Chapter 21
Parallel Programming Using Threads
21.1 Parallel Programming . . . . . . . . . . . . . . . . . . . . . . . . . . . . . . . . . . . . . . . . . . . . . . . . . . . . . . . . . . 335
21.2 Multi-Tasking . . . . . . . . . . . . . . . . . . . . . . . . . . . . . . . . . . . . . . . . . . . . . . . . . . . . . . . . . . . . . . . . . . 336
21.3 POSIX Threads . . . . . . . . . . . . . . . . . . . . . . . . . . . . . . . . . . . . . . . . . . . . . . . . . . . . . . . . . . . . . . . . 336
21.4 Subset Sum . . . . . . . . . . . . . . . . . . . . . . . . . . . . . . . . . . . . . . . . . . . . . . . . . . . . . . . . . . . . . . . . . . . . . 338
21.4.1 Generate Test Cases . . . . . . . . . . . . . . . . . . . . . . . . . . . . . . . . . . . . . . . . . . . . . . . . . . . 339
21.4.2 Sequential Solution . . . . . . . . . . . . . . . . . . . . . . . . . . . . . . . . . . . . . . . . . . . . . . . . . . . . 341
21.4.3 Multi-Threaded Solution . . . . . . . . . . . . . . . . . . . . . . . . . . . . . . . . . . . . . . . . . . . . . . 345
21.5 Interleaving the Execution of Threads . . . . . . . . . . . . . . . . . . . . . . . . . . . . . . . . . . . . . . . . . 348
21.6 Thread Synchronization . . . . . . . . . . . . . . . . . . . . . . . . . . . . . . . . . . . . . . . . . . . . . . . . . . . . . . . . 353
21.7 Amdahl’s Law . . . . . . . . . . . . . . . . . . . . . . . . . . . . . . . . . . . . . . . . . . . . . . . . . . . . . . . . . . . . . . . . . . 356
Multi-core processors are everywhere: high-end desktops have multiple cores. Even mobile
phones also have multi-core chips. It has become difficult to make individual cores faster, but
adding more cores is easier. More cores do not necessarily mean faster programs, because
many factors affect a computer’s performance. The number of cores is one factor, but the
software is also important. If a program does not take advantage of multiple cores, then
it may as well be running on a single core processor. If a program is written for multiple
cores, then the program can be referred to as a parallel program. If a program is not written
for multiple cores, then it is called a sequential program. All programs so far in this book
are sequential programs. This chapter provides an introduction to writing parallel programs
using threads.
21.1 Parallel Programming
There are many ways to write parallel programs. A parallel program performs multiple
operations at the same time. Parallel programs are often classified into three categories:
1. SIMD: single instruction, multiple data. This is commonly used in signal processing,
such as manipulating data in arrays. When adding two arrays, the same instruction
(addition) is applied to all array elements at once.
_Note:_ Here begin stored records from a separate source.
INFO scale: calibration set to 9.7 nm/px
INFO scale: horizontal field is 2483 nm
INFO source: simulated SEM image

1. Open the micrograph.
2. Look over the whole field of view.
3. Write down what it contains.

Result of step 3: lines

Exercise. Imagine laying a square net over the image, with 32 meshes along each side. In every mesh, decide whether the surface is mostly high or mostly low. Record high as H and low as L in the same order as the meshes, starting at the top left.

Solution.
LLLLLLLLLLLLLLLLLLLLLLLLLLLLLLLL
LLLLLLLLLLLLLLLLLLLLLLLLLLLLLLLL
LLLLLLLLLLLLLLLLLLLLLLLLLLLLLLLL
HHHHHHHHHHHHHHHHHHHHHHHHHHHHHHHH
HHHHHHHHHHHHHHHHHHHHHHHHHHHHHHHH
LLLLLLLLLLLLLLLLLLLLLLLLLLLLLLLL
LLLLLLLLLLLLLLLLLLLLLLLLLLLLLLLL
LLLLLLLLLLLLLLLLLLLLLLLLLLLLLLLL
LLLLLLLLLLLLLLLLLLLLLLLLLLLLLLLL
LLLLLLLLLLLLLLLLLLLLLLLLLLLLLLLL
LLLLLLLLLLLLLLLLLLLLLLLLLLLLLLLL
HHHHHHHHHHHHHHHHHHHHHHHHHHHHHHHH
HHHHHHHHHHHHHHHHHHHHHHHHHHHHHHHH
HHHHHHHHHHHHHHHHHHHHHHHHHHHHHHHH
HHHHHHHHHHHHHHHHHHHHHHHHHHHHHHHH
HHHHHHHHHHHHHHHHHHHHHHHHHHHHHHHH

2. MISD: multiple instructions, single data. Different operations are performed on the
same piece of data. As an example, census data are widely studied for various purposes.
The same data may be processed simultaneously by different threads of execution, in
order to find, for example, the average and median age of a population at once.
3. MIMD: multiple instructions, multiple data. This is the most general case. Different
operations are performed on different pieces of data.
A sequential program is SISD: At any moment, the program is performing one operation
on one piece of data.
335
336 Intermediate C Programming
21.2 Multi-Tasking
If parallel programs take advantage of multiple cores, then does this mean that parallel
programs cannot run on single-core processors? Yes, they can. The operating system is be-
tween the program and the cores, and provides an abstraction so that programs do not need
to be too concerned about the number of cores. For example, how many computer programs
are running simultaneously on your computer right now? There could be a web browser, a
text editor, a music player, instant messaging, and many other programs, including various
system services.
How many cores does your computer have? One? Two? Four? It is the operating system
that makes sure everything works—every program gets a turn to execute some of its code
in a timely fashion. Specifically, the operating system gives each program a short time
interval (usually several milliseconds) in which one or several cores execute the program
and the program makes some progress. After this interval, the operating system suspends
the program, and then allows another program to run. By giving every program a short
time interval to make some progress, the operating system gives the user the impression that
every program makes progress. If a processor has only one core, then only one program can
run at any given moment. This is called multi-tasking and is analogous to several children
sharing a slide in a playground. Even though only one person can slide down at any moment
(for safety), everyone gets a turn, and everyone enjoys the slide.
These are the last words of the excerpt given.